By Marty Cantor: This is going on a few lists where there may be some fen who remember this Art Widner board game.
Right, you read the name up above correctly — Art Widner.
Interplanetary is a board game which Art Widner invented in 1943.
From paperwork (which I cannot now find) I believe that there may very well have been several boards many decades ago but I am certain of one board which is still in existence, the board I used when I played the game last night.
Some time after I joined LASFS in 1975 I discovered that LASFS had not only a board for this game but also various playing pieces. And paperwork showing that others had made attempts to make the game more playable than what was apparently earlier versions of the game.
As a seasoned board game player I soon found that the game seemed to need quite a bit of work to make it fully playable and I worked on the game, off and on, for several years. This work required the cooperation of other LASFS’ game players. Finally, in 2007, after many years of not paying attention to the game, I put what I consider to be the finishing touches on the game – and then again put the game aside for about 10 years.
Until last night.
A couple of weeks ago I i/n/v/e/i/g/l/e/d/ convinced three women who were new to the Friday Night Board Gaming Meetup I run to play a Eurogame called Wars of the Roses. This is a longish game of some intricacy. They loved the game so I thought I would introduce them to Interplanetary so I printed the rules and handed them out.

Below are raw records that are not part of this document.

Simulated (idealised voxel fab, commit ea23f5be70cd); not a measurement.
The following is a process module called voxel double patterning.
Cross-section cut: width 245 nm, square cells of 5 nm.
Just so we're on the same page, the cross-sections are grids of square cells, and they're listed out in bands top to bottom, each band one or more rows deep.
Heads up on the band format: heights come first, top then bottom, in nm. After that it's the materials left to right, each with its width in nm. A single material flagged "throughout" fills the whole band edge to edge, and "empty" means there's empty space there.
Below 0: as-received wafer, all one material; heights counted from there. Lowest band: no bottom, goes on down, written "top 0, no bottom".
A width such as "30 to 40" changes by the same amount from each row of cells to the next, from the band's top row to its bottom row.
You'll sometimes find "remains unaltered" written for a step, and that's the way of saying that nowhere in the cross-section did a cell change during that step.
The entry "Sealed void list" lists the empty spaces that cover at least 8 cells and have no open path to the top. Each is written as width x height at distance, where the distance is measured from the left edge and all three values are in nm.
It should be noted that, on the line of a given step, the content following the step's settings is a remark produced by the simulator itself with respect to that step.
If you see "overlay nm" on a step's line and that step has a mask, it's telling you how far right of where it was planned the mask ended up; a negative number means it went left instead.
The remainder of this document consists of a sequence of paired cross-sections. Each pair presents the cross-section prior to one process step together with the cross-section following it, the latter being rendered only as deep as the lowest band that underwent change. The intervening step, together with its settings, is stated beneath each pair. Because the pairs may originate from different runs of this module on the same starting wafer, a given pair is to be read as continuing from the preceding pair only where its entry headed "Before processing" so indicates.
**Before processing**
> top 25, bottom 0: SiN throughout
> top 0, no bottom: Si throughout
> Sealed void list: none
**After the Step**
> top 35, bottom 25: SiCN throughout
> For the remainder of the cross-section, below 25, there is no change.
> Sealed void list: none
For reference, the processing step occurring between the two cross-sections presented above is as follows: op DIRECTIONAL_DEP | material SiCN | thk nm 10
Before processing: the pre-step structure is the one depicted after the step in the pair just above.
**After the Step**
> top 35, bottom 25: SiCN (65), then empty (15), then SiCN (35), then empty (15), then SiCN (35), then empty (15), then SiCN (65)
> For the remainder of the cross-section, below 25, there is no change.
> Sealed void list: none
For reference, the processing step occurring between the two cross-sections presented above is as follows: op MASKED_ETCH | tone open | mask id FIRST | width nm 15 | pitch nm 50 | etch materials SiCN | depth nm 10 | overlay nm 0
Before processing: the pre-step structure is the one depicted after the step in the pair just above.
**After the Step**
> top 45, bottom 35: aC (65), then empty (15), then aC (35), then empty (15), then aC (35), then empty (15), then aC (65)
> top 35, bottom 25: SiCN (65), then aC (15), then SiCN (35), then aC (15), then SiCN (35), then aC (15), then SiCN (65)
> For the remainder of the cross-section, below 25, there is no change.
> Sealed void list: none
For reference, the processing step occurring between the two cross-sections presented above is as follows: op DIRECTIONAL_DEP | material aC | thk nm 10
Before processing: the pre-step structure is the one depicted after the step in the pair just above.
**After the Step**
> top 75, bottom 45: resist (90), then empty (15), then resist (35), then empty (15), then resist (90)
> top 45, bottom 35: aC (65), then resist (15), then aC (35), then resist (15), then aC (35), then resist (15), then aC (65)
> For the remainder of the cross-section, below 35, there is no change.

Last night 4 of us played Interplanetary. It is, obviously, not a Eurogame-style game, depending as it does on the rolling of dice. Interplanetary is, though, a game with some strategy and a spectacularly different board than any other game.
We had fun.
As will be seen slightly in the older photo and in a newer one I just sent to Mike what appears to be a cometary orbit is the orbit of the Negasphere, a black hole. I should point out that Art was influenced in part of this game by Doc Smith’s Lensmen Series. (I mean, Thionite? Rith? two cargoes of illicit drugs which can be delivered to Earth from one of the planets.)
any chance that copies of rules/board might be made available for study?
Without the board (to give one a chance to game-test the rules), the rules by themselves will not tell one all that much about how the game plays. The board we use is composed of two 5 foot by 5 foot pieces of heavy plywood, so there is no way it can be made available for study away from where it is stored. The board is made of HEAVY plywood so that it will not warp.
Also, the game pieces are common items used in an unusual manner and they are integral to the game.
If you can make it to LASFS, contact me in advance so that the game can be set up and played. Please note that I am the only currently attending member of the club who has thoroughly studied the game.
I remember playing this at the 1984 World Con. Because of the large size of the group long time players said we were running into situation’s they’d never seen before. Like the same cargo being hijacked five times before reaching Earth.
I might still have a copy of the rules from that game.
If you can find your copy of the rules from the game you describe I would appreciate it if you could send me a copy at [email protected] as I am very interested in comparing them to the rules we used to play the game last week.
Also, As it was pirates hijacking the same cargo, that cargo would have never reached Earth as pirates are only allowed to sell their cargoes to fences on Mars.
The rules are not with my other paperwork from the con so they may have been thrown out. I’ll let you know if I run into them.
Earth. Mars. I just remember it changing hands a lot heading in-system.
I spent several hours playing but cut out early to see the Masquerade. (Yes the whole thing to the end of the awards.) Ran into another player the next day and found out the annoying kid who kept chanting “I’m gonna wi’in, I’m gonna win” every ten minutes, actually did.